I reach for my drum. It all seems too formal. We’re a predominantly white group of delegates politely handing over an envelope of cash tips to a black group of staff at a conference venue in South Africa. “We learned a Zulu song last night, have you got time for us to sing it to you?” I ask.
Their eyes shine as we stumble through our performance and they say, “Thank you. This is how WE would sing it”. They blow the roof off. Then there’s another song, and another. We end up dancing together on the breakout room tables!
As we’re leaving, one of the few black members of our group, a Maasai activist in traditional dress, takes me aside. “Tom, your drumming activated my spirit. Our native Kenyan culture is discouraged by our current government. We don’t have drums back at home. I will tell our children about you”.
Six months later I see him in a Facebook photograph, by chance, at a Kenyan orphanage a friend of mine from London is visiting.
“Tom, good to see you, these are our children” he writes, “we have thirty five here now”.
“But I thought you said you had no drums”, I write back, “It looks like you’re drumming and dancing in the photos”.
“Oh yes” he says. “I looked up your website and showed the children your drumming videos. They insisted we make our own drums so they could play along with you. We have remembered our traditional rhythms too”.

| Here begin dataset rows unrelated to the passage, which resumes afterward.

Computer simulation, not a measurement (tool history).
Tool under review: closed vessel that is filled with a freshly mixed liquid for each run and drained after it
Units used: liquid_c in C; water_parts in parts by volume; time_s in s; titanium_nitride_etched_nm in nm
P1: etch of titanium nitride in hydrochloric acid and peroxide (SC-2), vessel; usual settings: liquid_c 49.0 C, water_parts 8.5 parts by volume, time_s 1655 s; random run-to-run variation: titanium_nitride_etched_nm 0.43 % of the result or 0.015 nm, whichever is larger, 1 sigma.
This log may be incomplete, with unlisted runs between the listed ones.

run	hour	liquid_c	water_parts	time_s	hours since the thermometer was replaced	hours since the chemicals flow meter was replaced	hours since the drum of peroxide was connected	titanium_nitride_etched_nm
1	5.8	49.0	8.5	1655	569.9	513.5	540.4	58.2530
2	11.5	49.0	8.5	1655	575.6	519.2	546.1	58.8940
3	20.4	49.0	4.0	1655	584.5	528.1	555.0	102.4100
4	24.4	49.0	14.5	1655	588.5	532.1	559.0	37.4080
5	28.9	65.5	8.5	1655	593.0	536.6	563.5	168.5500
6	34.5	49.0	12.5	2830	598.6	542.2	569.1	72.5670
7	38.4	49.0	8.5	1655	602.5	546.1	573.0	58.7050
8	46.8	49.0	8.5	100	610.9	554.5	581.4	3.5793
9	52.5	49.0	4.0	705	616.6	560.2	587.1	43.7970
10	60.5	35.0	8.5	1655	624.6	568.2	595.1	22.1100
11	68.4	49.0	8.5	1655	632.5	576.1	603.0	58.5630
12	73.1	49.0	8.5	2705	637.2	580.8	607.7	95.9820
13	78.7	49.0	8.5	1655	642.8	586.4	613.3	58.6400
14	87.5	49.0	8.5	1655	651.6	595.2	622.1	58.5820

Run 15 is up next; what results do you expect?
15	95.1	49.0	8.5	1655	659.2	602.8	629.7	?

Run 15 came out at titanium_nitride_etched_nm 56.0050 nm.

Over the next ten years, with a little help from my friends, I raise enough cash to fund a water pump, a water tower, beds for everyone and a dining hall. I also build them an ‘Odlum House of Grass’ website so Western Union desist from questioning their legitimacy every time I send them some new funds.
“But how do you do all this?” a friend asks, “you’re just a drummer”. Indeed I am. I am just a drummer.